Creating functional world models presents significant technical challenges. Developing and running these models requires extensive computing power, which far exceeds that of current generative models. For example, training a model like Sora demands thousands of GPUs, making its use in broader applications complex and resource-intensive.

Moreover, world models, like other AI systems, are prone to biases and errors, influenced by the limitations of their training data. If trained predominantly on sunny weather videos from Europe, a world model might struggle to accurately depict snow in a different region, like Korea, due to a lack of relevant training data.

This lack of diversity in training data can lead to limited generative capabilities, particularly when portraying diverse human and cultural scenarios. Cristóbal Valenzuela, CEO of the AI startup Runway, highlights that data and engineering constraints currently prevent these models from fully capturing realistic interactions between people and their environment.

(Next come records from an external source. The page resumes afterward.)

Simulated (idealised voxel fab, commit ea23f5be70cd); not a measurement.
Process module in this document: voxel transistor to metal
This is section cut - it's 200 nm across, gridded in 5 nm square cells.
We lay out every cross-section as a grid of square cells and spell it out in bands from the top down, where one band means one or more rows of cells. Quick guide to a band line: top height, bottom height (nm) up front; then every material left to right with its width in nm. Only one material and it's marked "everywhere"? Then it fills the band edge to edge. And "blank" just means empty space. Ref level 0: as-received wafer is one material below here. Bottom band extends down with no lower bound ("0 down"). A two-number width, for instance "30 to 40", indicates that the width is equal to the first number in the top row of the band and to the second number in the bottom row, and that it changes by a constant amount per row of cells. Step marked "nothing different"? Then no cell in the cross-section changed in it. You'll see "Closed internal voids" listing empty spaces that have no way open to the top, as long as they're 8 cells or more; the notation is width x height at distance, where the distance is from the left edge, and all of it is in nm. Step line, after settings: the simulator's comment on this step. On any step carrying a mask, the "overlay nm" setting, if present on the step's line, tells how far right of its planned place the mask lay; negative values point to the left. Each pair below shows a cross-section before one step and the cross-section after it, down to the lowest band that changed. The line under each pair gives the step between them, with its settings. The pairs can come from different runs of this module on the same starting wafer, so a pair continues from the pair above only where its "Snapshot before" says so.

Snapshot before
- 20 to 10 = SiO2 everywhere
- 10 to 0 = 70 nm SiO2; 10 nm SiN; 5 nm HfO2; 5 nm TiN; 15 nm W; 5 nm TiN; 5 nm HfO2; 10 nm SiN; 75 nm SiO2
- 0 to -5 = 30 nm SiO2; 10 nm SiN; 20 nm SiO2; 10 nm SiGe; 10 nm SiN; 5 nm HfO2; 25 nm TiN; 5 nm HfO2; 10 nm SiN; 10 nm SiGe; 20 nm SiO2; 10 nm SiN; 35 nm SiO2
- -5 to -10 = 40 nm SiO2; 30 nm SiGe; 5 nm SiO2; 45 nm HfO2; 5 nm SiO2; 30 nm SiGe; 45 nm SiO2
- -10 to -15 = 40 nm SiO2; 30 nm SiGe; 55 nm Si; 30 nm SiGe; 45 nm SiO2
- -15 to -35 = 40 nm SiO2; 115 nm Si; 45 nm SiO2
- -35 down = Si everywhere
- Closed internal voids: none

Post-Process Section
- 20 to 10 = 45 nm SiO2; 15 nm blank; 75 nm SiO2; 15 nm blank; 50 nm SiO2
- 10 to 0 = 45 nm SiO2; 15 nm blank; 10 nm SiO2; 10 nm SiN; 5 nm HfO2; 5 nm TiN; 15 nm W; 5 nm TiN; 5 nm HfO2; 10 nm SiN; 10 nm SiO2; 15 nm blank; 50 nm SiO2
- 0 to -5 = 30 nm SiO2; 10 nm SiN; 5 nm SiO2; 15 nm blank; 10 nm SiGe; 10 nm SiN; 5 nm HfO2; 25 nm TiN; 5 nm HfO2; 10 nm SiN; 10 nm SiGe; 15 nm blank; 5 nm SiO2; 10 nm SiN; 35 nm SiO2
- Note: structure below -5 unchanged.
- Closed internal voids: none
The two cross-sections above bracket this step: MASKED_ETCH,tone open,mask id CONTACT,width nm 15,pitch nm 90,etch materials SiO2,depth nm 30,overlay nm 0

If technical hurdles are overcome, world models could serve as a bridge between AI and real-world applications, advancing virtual world generation, robotics, and AI decision-making. In robotics, for example, world models could enable machines to develop an awareness of their surroundings, enhancing their functionality.

With a more sophisticated world model, an AI system could navigate complex scenarios and reason through potential solutions. This leap could mark a significant advancement in AI, enabling applications that integrate deeply with human environments.